Join artist Céline Condorelli for a live conversation with fellow artists and collaborators, Ben Rivers and Jay Bernard (Bernard will join via Zoom).
In 2019 the South London Gallery commissioned Condorelli to create a playground for the nearby Elmington estate, one of three estates with which the SLG has a long-standing relationship. The film After Work, which will be the topic of this in conversation, records the invisible labour behind the production of elements of the playground.

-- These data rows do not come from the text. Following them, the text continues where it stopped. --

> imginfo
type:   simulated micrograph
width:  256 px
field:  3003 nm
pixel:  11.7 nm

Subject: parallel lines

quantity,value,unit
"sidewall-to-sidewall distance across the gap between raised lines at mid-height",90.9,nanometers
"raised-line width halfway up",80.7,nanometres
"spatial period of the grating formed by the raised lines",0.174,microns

The film features in the current exhibition ‘Céline Condorelli, with Ben Rivers and Jay Bernard: After Work’, on until 5 June 2022.
Condorelli’s new book titled After Work published by Archive Books, will be launched at a later date and will be available to buy from our bookshop and online. To be the first to hear when it arrives in-store, follow the South London Gallery Bookshop on Instagram.
BIOGRAPHY
Céline Condorelli (IT, UK, FR) is a London -based artist, and was one of the founding directors of Eastside Projects, Birmingham, UK; she is the author and editor of Support Structures published by Sternberg Press (2009). Condorelli combines a number of approaches from developing structures for ‘supporting’ (the work of others, forms of political imaginary, existing and fictional realities) to broader enquiries into forms of commonality and discursive sites. Recent exhibitions include Our Silver City, 2094, Nottingham Contemporary (2021-2022), Two Years’ Vacation, FRAC Lorraine, France and TEA, Spain (2020-2021), Céline Condorelli, Kunsthaus Pasquart, Switzerland, Equipment, Significant Other, Austria, Host/Vœrt, Kunsthal Aarhus, Denmark, Ausstellungsliege, Albertinum, Germany (2019), Zanzibar, permanent installation for the Kings Cross Project, United Kingdom, and exhibition at Vera Cortes, Portugal (2018), Proposals for a Qualitative Society (spinning), Stroom Den Haag, Netherlands, Corps à Corps, IMA Brisbane, Australia, including a sculpture garden which won Australian Institute of Architects Art and Architecture Prize (2017), Gwangju Biennial, Liverpool Biennial, Sydney Biennial, and Concrete Distractions, Kunsthalle Lissabon, Portugal (2016), bau bau, HangarBicocca, Italy (2015), Céline Condorelli, Chisenhale Gallery, United Kingdom, Positions, Van Abbemuseum, Netherlands, with Bookworks (2014). Her first monograph, bau bau was published by Mousse (2017).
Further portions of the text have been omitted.